Truth Abounds in the Harvest of Lughnasadh

By C. Austin

And July becomes August. Summer slips away with the twilight on Lughnasadh, the eve of August and the Celtic autumn. Summer meets its moment of truth - seed becomes fruit - and fruit becomes the harvest of Lughnasadh.

A change of seasons, a coming to pass, is a "moment of truth" an act of courage, inevitability or constancy?

From what little we know, Truth, as an ideal, was a pervasive principle to the pre-Celts and the Celts. In the Agallamh na Seanorach,or Colloquy of the Ancients, a 12th century Irish narrative, the ghost Caeilte tells Patrick that the Fianna, the heroic warrior band of Fionn mac Cumhaill, sought "truth that was in our hearts, and strength in our arms, and fulfillment in our tongues." Truth was the in-sight, discernment and self-knowledge to guide action. Even today, Irish dead are considered to reside in a place of firinne, of Truth.

The symbol of a cup of truth is found in world mythology, often as a vessel used to cement alliances and relationships. The "Cup of Cormac" in Celtic mythology is a golden goblet given to Cormac mac Airt by the sea-god, Manannan mac Lir. The cup broke apart with the telling of lies and was restored with the pronouncement of truth. Perhaps it is in the fragmented pieces of the cup of Cormac that we might find the "moment of truth," that we refer to today.

Truth itself is a slippery subject. No two people can ever feel or think precisely the same way about any object, any event. Though we may believe similarly, or be "common-minded," we are all solitary voyagers while inside our skins.

There is personal truth and there is cultural truth, and very often the two do not meet. The cultural standard of a "good wife," a "good friend" or a "good employer" may be backbreakingly impossible to meet in today's world of rampant neediness and expectation.

Like a two-headed Janus figure, the most difficult truths are relative and found only in the fluid perception of the individual observer.

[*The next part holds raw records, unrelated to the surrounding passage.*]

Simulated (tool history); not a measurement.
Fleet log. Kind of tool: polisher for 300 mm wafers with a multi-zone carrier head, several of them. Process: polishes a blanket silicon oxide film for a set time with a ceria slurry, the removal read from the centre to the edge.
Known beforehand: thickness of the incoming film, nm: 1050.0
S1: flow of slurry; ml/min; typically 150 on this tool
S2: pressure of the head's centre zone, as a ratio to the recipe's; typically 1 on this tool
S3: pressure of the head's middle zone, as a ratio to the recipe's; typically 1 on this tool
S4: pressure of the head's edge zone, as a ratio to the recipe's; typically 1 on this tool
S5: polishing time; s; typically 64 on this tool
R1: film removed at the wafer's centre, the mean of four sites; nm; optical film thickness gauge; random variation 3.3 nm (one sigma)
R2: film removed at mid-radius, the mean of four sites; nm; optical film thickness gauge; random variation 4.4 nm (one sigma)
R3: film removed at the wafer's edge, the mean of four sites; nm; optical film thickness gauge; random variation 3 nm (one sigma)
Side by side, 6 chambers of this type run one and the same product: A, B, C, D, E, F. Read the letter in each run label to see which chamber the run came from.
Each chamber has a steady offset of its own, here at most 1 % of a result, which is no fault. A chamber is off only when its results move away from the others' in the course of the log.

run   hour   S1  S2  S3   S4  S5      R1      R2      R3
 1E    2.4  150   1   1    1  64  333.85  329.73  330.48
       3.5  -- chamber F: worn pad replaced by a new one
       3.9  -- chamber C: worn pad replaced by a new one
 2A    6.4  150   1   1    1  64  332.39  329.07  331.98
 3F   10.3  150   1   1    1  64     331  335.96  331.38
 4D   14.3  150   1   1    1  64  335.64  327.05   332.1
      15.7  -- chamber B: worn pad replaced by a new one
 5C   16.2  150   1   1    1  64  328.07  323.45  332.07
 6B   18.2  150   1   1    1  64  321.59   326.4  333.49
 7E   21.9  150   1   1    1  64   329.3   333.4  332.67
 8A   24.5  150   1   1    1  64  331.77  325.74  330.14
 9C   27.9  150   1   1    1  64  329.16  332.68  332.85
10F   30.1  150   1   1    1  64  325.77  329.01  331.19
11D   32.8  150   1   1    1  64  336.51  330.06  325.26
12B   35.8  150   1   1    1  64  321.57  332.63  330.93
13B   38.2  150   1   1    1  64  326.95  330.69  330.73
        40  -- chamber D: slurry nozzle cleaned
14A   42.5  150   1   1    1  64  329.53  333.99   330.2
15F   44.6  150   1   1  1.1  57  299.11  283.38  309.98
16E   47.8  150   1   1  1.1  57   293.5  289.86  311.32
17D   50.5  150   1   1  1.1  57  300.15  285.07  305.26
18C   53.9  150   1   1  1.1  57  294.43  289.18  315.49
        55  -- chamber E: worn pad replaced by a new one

As to a "moment" of truth, is its singularity a deception? Just as the eternal song of crickets on a hot summer night distracts us from a sultry background, do "moments" of truth distract us from the reality that truth is an unbounded field available to us at any juncture - if only we had the strength to admit it? Does a morse code of momentary truths in life compose a larger message that points back to what we were missing all along?

Returning to Cormac's cup, it is a golden vessel, a solar container for what has become conscious, what has taken form. The cup stands distinct as an object, a thing discerned from the deep, flowing world of the sea-god. The truths that bind the cup of Cormac are a gift from the unconscious, having no shape until they are contained, embraced by authenticity.

It requires courage to stand up for the truth one believes is authentic. Oftentimes that truth seems weaker than the persistent progression of our day-to-day charade of human life. But when called by destiny, concern for what is wrong gives way to the clarity of what is right, the Fianna warrior Caeilte's "truth of the heart," which is both inevitable and constant.

That "moment of truth" represents fruition, a harvest that has been slowly and honestly growing for a season, or decades, that emerges to be seen, heard or felt. It is veritas, the truth of the heart and when spoken, represents one's love for Self and for all others who seek Truth, in this life or beyond.

When we speak our truth, like Cormac's cup, we become whole. By divine craftsmanship we are transformed, rejoined and rejoicing in the freedom, the personal illustration, that only such a moment can bring. Indeed it is a long-sought harvest, a harvest that we must store for difficult times to come. With freedom comes responsibility, the task of staying to the deepening path of one's life. The moment will come, sooner than later, will your cup hold?